Over the past 11 years, eFounders has refined the startup studio model in Europe. The company has contributed to the launch of more than 30 startups, including three unicorns — Spendesk, Aircall and Front.
While things seem to be going well for the startup studio, eFounders is pivoting — sort of. As of today, eFounders is becoming Hexa, a holding company for different startup studios.
You could have seen this change coming as eFounders hasn’t been just eFounders for a while. In addition to its initial studio focused on the future of work, eFounders has already launched two new studios — Logic Founders for fintech startups and 3founders for web3 startups.
Hexa is going to run three different studios — Logic Founders, 3founders and, yes, eFounders. So what is happening with eFounders then?
“I started writing a LinkedIn article saying that it is the last time I’m writing as the founder of eFounders,” eFounders co-founder Thibaud Elzière told me. But he is not going anywhere, as the eFounders core team is simply going to work for Hexa now.
Just like with Hexa’s other studios, there is a dedicated eFounders team with a head of studio as well as a core team of product people. Matthieu Vaxelaire is now at the helm of eFounders.
Combined, Hexa companies have hired 3,000 people and have reached a total valuation of $5 billion. And Hexa isn’t going to change its formula going forward. Hexa’s startup studios match an idea with a founding team.
The studio team then provides resources and help to launch a product. After raising some funding, startups gain their independence and the startup studio can move on and focus on new projects.
“We reached a limit when it comes to scalability. It’s a virtuous model but it’s also very much handcrafted work,” Elzière told me. In addition to supporting Hexa’s existing studios, the company wants to launch studios around new verticals, such as climate, education and health.

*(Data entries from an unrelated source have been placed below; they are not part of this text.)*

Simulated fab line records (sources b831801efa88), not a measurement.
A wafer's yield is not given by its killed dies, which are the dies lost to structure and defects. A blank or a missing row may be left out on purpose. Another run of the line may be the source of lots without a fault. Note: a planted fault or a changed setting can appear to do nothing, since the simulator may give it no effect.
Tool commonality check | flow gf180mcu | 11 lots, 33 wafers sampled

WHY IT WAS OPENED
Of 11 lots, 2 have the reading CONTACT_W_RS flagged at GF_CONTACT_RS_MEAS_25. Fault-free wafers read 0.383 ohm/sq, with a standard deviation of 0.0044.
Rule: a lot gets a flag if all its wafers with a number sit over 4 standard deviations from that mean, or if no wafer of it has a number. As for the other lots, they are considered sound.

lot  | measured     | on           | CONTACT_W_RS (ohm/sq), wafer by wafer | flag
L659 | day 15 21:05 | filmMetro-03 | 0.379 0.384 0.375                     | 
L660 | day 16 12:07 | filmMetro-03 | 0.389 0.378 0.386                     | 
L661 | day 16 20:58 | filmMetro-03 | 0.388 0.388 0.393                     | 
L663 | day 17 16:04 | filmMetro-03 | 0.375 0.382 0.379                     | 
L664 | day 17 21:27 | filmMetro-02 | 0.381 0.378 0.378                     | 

But it will depend on heads of studio that they meet and end up hiring. Hexa aims to launch two new studios next year.
“It’s a crazy bet for us. We are creating a brand from scratch. And we are doing that because eFounders is a strong brand when it comes to SaaS startups, but also because eFounders was outshining other studios,” Elzière said.
A 30% stake
“What we are doing with Hexa is that we are democratizing team entrepreneurship. We offer an alternative to traditional entrepreneurship,” Elzière said. “Like a lot of things in life, when you work as a team, it works better.”
But that doesn’t mean that Hexa and its startup studios are launching new startups for fun. They are taking a significant stake in each new startup.
“We want to launch more startups. But it costs us around €800,000 to launch a company. We can either invest some money ourselves, or we could create a small fund like Y Combinator. Investors could contribute and they would end up on the cap table.”
When Hexa’s startup studios launch a new startup, they try to keep a 30% stake in the company after raising a seed round. With third-party investors, Hexa could lower its stake to something like 25%, and investors would get 5%.
Hexa’s own stake would be split between Hexa and each startup studio. “You would have 5 to 10% that would be allocated to the head of studio and their team,” Elzière said. The bottom line is that Hexa and its partners would still take a 30% stake. Then it would be split between multiple partners.
“That deal might seem a bit unfair,” Elzière said. But he thinks eFounders’ track record speaks for itself. With roughly three unicorns out of 30 portfolio companies, entrepreneurs are more likely to create a unicorn with the help of eFounders than without. Essentially, founders can potentially get a smaller portion of a bigger cake.
The life and death of startup studios
But where does Hexa come from exactly? It comes from the hexadecimal numbering system. In particular, hexadecimals are used to represent binary digits (0 and 1) in computing programming. Each hexadecimal character represents a succession of four binary digits.
“For me, it’s the simplest expression of the human-machine interface,” Elzière said. As a bonus, hexadecimal characters are also used by designers for color codes.
He believes that startup studios will work just like startups. Some of them will thrive, others will fail. “Studios will have a certain lifespan. At some point, they’ll run out of steam because the head of studio won’t be there anymore or there won’t be any opportunity left,” Elzière said. As always, we will judge the quality of Hexa’s work by the new startups that emerge from those studios.